The accord, commonly referred to as the Comprehensive Economic Partnership Agreement (CEPA), closes a negotiation process launched in 2016 and aims to expand market access on both sides while embedding environmental and labour provisions.
According to officials, the agreement will see tariffs removed on about 80% of Indonesian exports to the EU within one to two years of entry into force. Products set to benefit include palm oil, nickel, copper ore and footwear. In return, Indonesia will reduce duties on a range of EU exports, notably cars and machinery. Further measures address non-tariff barriers and improve procedures affecting customs and standards.
The deal is part of a broader effort by both partners to diversify trade and investment links. In 2024, EU–Indonesia goods trade was around $30 billion, with Indonesia recording a surplus. EU trade commissioner Maroš Šefčovič is expected to attend the signing ceremony. Indonesian ministers have indicated they want the agreement ratified swiftly, with application possible in late 2026 or 2027, subject to EU and Indonesian domestic procedures.

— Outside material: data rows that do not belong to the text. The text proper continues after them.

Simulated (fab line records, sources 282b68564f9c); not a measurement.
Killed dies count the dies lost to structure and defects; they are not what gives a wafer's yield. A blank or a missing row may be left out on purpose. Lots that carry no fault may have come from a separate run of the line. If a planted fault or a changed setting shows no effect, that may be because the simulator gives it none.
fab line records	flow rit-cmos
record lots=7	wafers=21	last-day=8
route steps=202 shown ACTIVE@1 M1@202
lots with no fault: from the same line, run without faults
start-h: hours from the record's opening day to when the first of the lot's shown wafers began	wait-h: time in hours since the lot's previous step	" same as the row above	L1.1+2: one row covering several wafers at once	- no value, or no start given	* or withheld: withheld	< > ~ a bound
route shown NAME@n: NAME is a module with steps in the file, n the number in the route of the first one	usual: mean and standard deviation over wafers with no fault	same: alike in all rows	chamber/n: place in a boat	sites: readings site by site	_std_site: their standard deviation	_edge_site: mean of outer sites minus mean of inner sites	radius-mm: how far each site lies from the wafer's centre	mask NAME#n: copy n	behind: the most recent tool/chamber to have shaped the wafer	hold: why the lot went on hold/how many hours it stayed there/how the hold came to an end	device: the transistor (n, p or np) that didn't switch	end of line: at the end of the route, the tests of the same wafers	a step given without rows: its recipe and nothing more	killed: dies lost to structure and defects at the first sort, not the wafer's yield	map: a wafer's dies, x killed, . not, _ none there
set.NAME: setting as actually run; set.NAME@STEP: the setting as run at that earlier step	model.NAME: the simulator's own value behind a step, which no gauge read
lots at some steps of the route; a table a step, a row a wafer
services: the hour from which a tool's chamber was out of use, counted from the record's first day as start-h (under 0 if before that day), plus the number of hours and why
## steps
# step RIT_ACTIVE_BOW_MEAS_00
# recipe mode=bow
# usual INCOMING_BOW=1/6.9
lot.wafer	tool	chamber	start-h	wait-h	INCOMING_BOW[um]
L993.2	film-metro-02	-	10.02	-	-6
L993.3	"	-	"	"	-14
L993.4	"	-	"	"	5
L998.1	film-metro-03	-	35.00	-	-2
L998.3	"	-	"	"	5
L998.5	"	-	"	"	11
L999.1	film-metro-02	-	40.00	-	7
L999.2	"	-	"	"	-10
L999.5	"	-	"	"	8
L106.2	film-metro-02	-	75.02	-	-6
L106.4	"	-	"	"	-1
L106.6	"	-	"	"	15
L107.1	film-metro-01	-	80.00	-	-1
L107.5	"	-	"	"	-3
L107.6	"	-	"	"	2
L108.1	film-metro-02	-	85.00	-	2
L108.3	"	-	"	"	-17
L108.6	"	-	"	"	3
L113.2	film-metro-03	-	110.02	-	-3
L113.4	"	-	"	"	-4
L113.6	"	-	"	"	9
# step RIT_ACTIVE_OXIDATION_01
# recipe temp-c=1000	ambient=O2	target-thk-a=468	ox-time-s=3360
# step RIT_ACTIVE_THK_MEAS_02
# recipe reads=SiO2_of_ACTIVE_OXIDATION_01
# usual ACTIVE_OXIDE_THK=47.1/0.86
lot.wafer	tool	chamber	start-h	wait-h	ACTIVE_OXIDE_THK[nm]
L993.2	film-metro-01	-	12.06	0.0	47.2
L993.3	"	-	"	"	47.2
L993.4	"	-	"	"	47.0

Sustainability features in the text follow the EU’s standard approach to trade and sustainable development chapters, covering labour rights and environmental commitments linked to multilateral standards, including International Labour Organization conventions and the Paris Agreement. These provisions are designed to promote cooperation and dialogue rather than create sanctionable obligations under the dispute-settlement chapter.
The agreement lands against a backdrop of longstanding sensitivities. EU deforestation rules and earlier renewable energy policies have been points of friction for palm-oil exporters, while EU industry has sought predictable access to raw materials used in clean-tech supply chains. Negotiations also had to navigate Indonesia’s policies on critical minerals and European concerns about sustainability criteria. Nonetheless, both sides maintained the objective of securing commercially meaningful market openings while establishing frameworks for cooperation on standards and enforcement.
Market access outcomes will be phased. Reporting indicates that tariff relief for a significant share of Indonesian exports will occur within one to two years after the agreement takes effect, while some sensitive product lines will be liberalised more gradually. On the EU side, tariff reductions for industrial goods such as vehicles and machinery are expected to support exporters into a market of roughly 300 million people. The parties also signal improvements on regulatory transparency and facilitation that may reduce non-tariff frictions.
Procedurally, the text now moves to legal scrubbing and translation before the EU’s ratification process. In the EU, this typically requires approval by the Council and the European Parliament; depending on the final division of competences, national ratifications may also be necessary. Indonesian authorities will undertake their own domestic steps. Officials have not provided a firm timeline, but recent statements suggest an aim for implementation within the next one to two years.
The agreement aligns with the EU’s strategy to deepen ties across the Indo-Pacific and to secure diversified access to strategic inputs for energy transition technologies. For Indonesia, the pact is expected to attract additional European investment into manufacturing and processing, including in sectors linked to batteries and electric vehicles, while preserving policy space on sustainability. Trade flows in services, where EU firms are active in transport, finance and professional services, may also grow under improved rules and disciplines once the schedules are published.
Attention will now turn to the published tariff schedules, rules of origin and the operation of the sustainability chapter. Businesses will also scrutinise any transitional arrangements for palm oil and mineral products and the extent to which customs and standards-related provisions reduce clearance times and certification costs. The Commission has indicated that its recent template on sustainable development will guide implementation, including civil-society monitoring mechanisms and cooperation platforms.
If ratified on the indicated timetable, the EU–Indonesia agreement would add a major ASEAN economy to the EU’s network of trade partners. Its effectiveness will be measured by the pace at which the tariff cuts take hold, the degree of regulatory alignment achieved in practice, and the ability of both parties to manage sensitivities over deforestation and critical raw materials within the agreed cooperation structures.